El resultado de Michigan confirmó que Romney sería el candidato ideal en unas elecciones pre 9-11 centradas en los programas económicos de los candidatos. Pero la variedad de debates en juego -seguridad nacional, contra-terrorismo, inmigración, política exterior, aborto, ética, integridad- hace más difícil trasladar la estrategia de Michigan a otros puntos de la Unión. Byron York, corresponsal de National Review en la Casa Blanca, reflexiona sobre el significado de los resultados de Michigan y el futuro de Romney. Why Romney Won
(...) Tony Paskus is an engineer with Ford Motor Company, born and raised in Michigan, and he doesn’t hesitate for a moment when asked why he voted for Mitt Romney. “I’m turning selfish this election,” Paskus tells me as we wait for Romney to make a victory speech at the Embassy Suites Hotel here in suburban Southfield. “I’m very selfish this time. I want somebody who will take care of Michigan.”
“Everybody’s been ignoring us,” Paskus continues. “The Senate, Congress in general, even our president has been ignoring us. And we’re hurting. So this is our best chance of somebody at least paying attention to what’s going on here.”
That somebody is Romney. And if you multiply those sentiments by a few hundred thousand, you have what happened in Michigan Tuesday. Michigan, suffering from high unemployment and general economic decline — they call it a “one-state recession” here — wants help. Romney promised more of it than anyone else.
When rival John McCain said — probably correctly — that some of the state’s lost automotive jobs wouldn’t come back, Romney answered, “Baloney.” He also promised the auto industry $20 billion in federal investment, along with relief from mileage standards and burdensome employee health-care costs. Looked at from the voter’s perspective, one candidate, McCain, offered Michiganders little understanding — the Michigan equivalent of McCain’s opposition to ethanol subsidies in Iowa — while the other, Romney, promised to throw them a life preserver. The guy with the life preserver won.
(...) That’s a question for later. Right now, Romney has found his theme as the outsider who is going to fix the failures of Washington. “Tonight marks the beginning of a comeback, a comeback for America,” Romney tells the crowd in the tiny room where he had scheduled his victory celebration. (Was the campaign, disappointed before, being overly cautious in site selection, choosing a location that would look crowded even if few people showed up? “The pessimists must have chosen this room,” says one Romney supporter jammed into the space.)

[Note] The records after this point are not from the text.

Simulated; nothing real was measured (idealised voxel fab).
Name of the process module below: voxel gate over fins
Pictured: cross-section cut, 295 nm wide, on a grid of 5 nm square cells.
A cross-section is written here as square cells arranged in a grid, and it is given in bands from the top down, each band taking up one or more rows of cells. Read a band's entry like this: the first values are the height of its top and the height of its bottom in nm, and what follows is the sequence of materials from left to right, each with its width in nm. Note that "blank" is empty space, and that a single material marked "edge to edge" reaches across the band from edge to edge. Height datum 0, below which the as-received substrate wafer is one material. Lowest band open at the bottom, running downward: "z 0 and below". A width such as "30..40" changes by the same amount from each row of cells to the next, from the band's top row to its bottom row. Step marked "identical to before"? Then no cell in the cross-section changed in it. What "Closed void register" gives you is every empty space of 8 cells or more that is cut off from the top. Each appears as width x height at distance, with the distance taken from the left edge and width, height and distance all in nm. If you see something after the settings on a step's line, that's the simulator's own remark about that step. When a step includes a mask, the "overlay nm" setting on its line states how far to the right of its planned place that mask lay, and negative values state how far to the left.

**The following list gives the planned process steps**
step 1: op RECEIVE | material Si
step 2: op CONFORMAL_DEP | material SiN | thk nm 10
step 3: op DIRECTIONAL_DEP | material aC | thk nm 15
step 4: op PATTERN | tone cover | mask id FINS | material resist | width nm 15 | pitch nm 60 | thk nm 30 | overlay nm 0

Romney’s full-fledged outsiderdom will mean changes in his campaign style. For one thing, it will probably force him to become more critical of George W. Bush. In speeches, he sometimes mentions that Bush has kept the country safe from terrorist attack for six years, but he says it in an at-least-let’s-give-him-that kind of way, not as a show of overall support. From the victory podium, Romney sends a clear message that from now on, he’s willing to ignore pretty much everything else when it comes to the president. “I take my inspiration from Ronald Reagan and George Herbert Walker Bush, who took their inspiration from the American people,” he says. “Ronald Reagan, George Herbert Walker Bush said we are a great and good people, and it’s exactly what we are.” Romney is all for President Bush, just not the one who’s in the White House. (...)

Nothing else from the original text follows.